My little guy has been a great helper lately. It is so nice to see him so proud of the things he can do. He’s dressing himself, using the potty, putting on his shoes, helping me cook. Last night he put the forks on the table for dinner – one at each place – and then, on his own accord, he opened the drawer, got the knives (not the super-sharp-poke-your-eye-out ones) and set them at our places. He then carried his full plate to his place. The kid is 27 months old. And it is little stuff, but it made him feel capable and important. I like that. And I like him to feel that way.
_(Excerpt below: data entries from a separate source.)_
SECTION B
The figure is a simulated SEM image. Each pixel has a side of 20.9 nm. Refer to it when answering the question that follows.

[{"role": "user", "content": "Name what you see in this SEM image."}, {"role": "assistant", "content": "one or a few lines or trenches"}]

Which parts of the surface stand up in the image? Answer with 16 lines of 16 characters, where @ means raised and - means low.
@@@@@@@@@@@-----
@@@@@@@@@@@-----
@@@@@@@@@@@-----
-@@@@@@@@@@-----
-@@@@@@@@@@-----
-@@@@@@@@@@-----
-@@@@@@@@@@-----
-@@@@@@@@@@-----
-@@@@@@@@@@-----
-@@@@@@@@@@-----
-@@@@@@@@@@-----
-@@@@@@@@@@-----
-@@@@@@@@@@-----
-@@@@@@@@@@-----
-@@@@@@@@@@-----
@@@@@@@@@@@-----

I learned recently that the ramp-up to preschool in New York City is kind of hysterical. Now, granted, NYC is its own world. I daresay the majority of the folks I know there – all super successful Manhattanites – have nannies for their children, or are SAHMs (or some combo). That is the norm, for many reasons. Kids grow up very differently there than they do here. However, the ramp-up for half-day preschool included:

  1. The application/acceptance insanity (know anyone who lives there? Ask them about it. When my nephew was born there in April, my husband sent a text message to the new dad saying, “Congratulations on L’s arrival! Sorry to say, you have been rejected from every preschool in NYC because your application was not timely.”);
  2. A home (!) visit by the teacher;
  3. An individual family visit to the school;
  4. A first full week of half half-day preschool – which would be quarter day? which would be 2 hours long?
  5. On the first day, the school provides coffee to the parents, and the parents are required to stay in the school lobby for the entire half-half day.

And don’t get me started on the fundraising, bake sales, etc.

I’m not a push-my-kid-off-the-dock-to-teach-them-to-swim kind of parent. I try to kindly and gently ease my kids into new situations. I try to take temperament, age, and development into consideration. I try to be reasonable in my expectations, positive and honest. That being said…

I do have expectations. I expect that my kiddos will face challenges, new people, new places, and things they find scary. And while I want them to know that I am always there for them, they also need to know that I might not always be there with them. And that’s okay. Because they’re okay – better than okay – and in almost every situation they can adapt, survive, integrate, and surmount their fears and anxieties. I want them to be able to be proud of doing things for and by themselves. Because, after all, isn’t helping to create a capable, functional and productive member of society one of the most basic things we’re striving for as parents?

Yes, NYC is different. The classroom setting that my kids have been used to since +/- 6 months old is new to a lot of NYC kids. And my NYC mom-friend is looking forward to meeting the other parents on that first day; that makes sense to me.

But we need to give those kiddos more credit. Have a meet-the-teacher/see-the-classroom/meet-the-parents Open House, then off to the races. I know in my heart that most of those doodlebugs can handle 3.5 hours of a new place, other kids, and adults who are new to them. And they can handle it without their parents sitting in the lobby.

Some of you might wonder why we shouldn’t ease the kiddos in gradually if we have the opportunity. Why? Because life doesn’t usually work that way.

Give them a chance to experience new things, sometimes uncomfortable things, on their own. Give them a chance to be their own people – little people who are learning to be adaptable, resilient and capable. Give them a chance to own their new experience. Give them a chance to be proud of the things they can accomplish. Today it is velcro shoes, knives on the table, and four hours at preschool. Tomorrow, the world.